The Boston Red Sox were cursed by the Bambino trade, the Cubs by the Billy Goat and Steve Bartman, and the Notre Dame football team by...Dayne Crist.
While Notre Dame was generally outplayed by USC in most phases of the game, few would argue that the turning point of Saturday's 31-17 loss was--right as the Irish were about to tie the game in the fourth quarter--Dayne Crist's fumbling of the snap and accidental knocking of the football backwards. USC's Jawanza Starling picked the ball up and ran it all the way in for a score, making it a two-score game for the rest of the way.
There was a play against Purdue in 2011--yes, that's right, Purdue--that really typified Crist's career. With a blowout lead, Head coach Brian Kelly sent Crist into the game as a late-game quarterback replacement. After Purdue stuffed Notre Dame's two running attempts, the Irish elected to put the ball in the air on third down. Crist tossed a nifty screen pass into the hands of an Irish running back--can't remember which one it was--with plenty of space in front of him. But just before the first down marker, a Purdue defender made a shoelace tackle from behind. Good, but not quite good enough.
Or as my mother always said, close, but no cigar. Close only counts in horse shoes and hand gernades. You get the picture.
Saturday's blooper was only the latest in a series of "bad luck" plays that have plagued Crist's career at Notre Dame. Here is a painful look back.
Crist redshirts behind Jimmy Clausen and others.

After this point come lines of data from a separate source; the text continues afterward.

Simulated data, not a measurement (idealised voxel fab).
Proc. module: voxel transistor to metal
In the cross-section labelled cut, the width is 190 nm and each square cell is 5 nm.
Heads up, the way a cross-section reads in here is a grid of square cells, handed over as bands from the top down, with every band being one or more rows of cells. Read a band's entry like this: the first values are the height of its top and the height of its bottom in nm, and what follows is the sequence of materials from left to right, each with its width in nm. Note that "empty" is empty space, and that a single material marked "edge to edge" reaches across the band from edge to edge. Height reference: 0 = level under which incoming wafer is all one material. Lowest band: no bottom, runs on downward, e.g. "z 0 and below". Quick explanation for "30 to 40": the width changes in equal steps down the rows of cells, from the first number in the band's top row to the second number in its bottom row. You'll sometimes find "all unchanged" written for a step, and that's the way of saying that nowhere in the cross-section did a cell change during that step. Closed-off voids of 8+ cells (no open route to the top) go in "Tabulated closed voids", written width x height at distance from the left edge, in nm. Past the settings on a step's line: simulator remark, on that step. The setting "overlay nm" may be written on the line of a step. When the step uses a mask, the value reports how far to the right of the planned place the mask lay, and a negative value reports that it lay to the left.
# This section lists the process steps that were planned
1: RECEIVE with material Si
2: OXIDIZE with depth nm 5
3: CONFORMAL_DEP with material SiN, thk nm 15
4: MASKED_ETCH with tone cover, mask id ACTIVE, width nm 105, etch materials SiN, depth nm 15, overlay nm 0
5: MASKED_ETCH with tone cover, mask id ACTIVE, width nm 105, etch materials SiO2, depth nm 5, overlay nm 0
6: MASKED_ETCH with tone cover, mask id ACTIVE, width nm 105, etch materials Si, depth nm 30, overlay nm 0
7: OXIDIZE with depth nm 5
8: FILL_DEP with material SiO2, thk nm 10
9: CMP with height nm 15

Crist played sparingly behind Clausen, displaying some mobility and an unproven arm. When Clausen was injured against Purdue, Crist played significantly, but was pulled while the Irish were trailing late in the game. Clausen promptly led the game-winning touchdown drive, culminating with a diving touchdown catch by Notre Dame tight end Kyle Rudolf. Later that season, shortly after the first touchdown pass of Crist's career, he hurt his knee and missed the rest of the season.
Under new Notre Dame head coach Brian Kelly, Crist won the starting job over freshman Tommy Rees and transfer Nate Montana. In nine starts, he threw 15 touchdown passes and 7 interceptions. Only four of those games were Notre Dame wins. In week 2 against Michigan, Crist got hurt early in the game while scoring the touchdown that put Notre Dame on top, 7-0. He woozily watched the rest of the half, which saw Notre Dame go down 21-7. In the second half, Crist reentered the game and led a comeback effort, which culminated with a 95-yard touchdown pass to Rudolf for the lead. But the Notre Dame defense could not hold for the final 3:41; Michigan answered and won the game.
The next week, it was even worse. Crist played brilliantly, throwing for 369 yards and 4 touchdowns. But Michigan State won the game on the final play with a fake field goal in overtime. A couple weeks later, he completed 12 straight passes in a win over Pittsburgh. Then, against Tulsa, he scampered for 29 yards on one play, but suffered his second straight season-ending knee injury while being knocked out of bounds. Rees took over the quarterbacking duties and orchestrated four straight wins.
Once again, Crist won the starting job at quarterback. His leash was short, though, as Kelly pulled Crist for Rees after Christ's ineffective first half against South Florida resulted in a 16-0 deficit. Notre Dame fans still have nightmares about Jonas Gray's fumble on the 1-yard line that was returned for a Bulls' touchdown. The result followed a near-perfect first drive by Crist and company.
The 1-yard line would be an issue again for Crist seven weeks later. Trailing 24-17 against USC, Rees--still the starting quarterback--hurt his knee. Crist responded by completing four of five passes--including a huge fourth down conversion to tight end Tyler Eifert--and driving the offense down to the 3-yard line. Brian Kelly inserted change-up quarterback Andrew Hendrix, who moved the pile down to the one. That's when the curse kicked in again. On third and goal, Crist bobbled the snap, and as he tried to fall on the ball, accidentally knocked it backwards and out of reach. The rest is history.
The look on Kelly's face as Crist exited the field said it all. It was like Kelly felt too much of Crist's pain to express his usual vocal displeasure.
All this has happened to a guy with a blue-chip high school career, a pro body and arm, decent mobility, plenty of smarts, and a great attitude. Seven games into Crist's senior season, I'm still not certain that he's not the best quarterback on the roster. But what I am certain of is his bad luck, Rees' turnover woes, and that the Notre Dame football program is still a bit of a fiasco.
I really do hope Crist graduates from Notre Dame in December, enrolls in a graduate program somewhere else, wins a starting job on a football team in the spring,and redeems all his misfortune in a fifth college football season. I should think he would look forward to a fresh start somewhere else.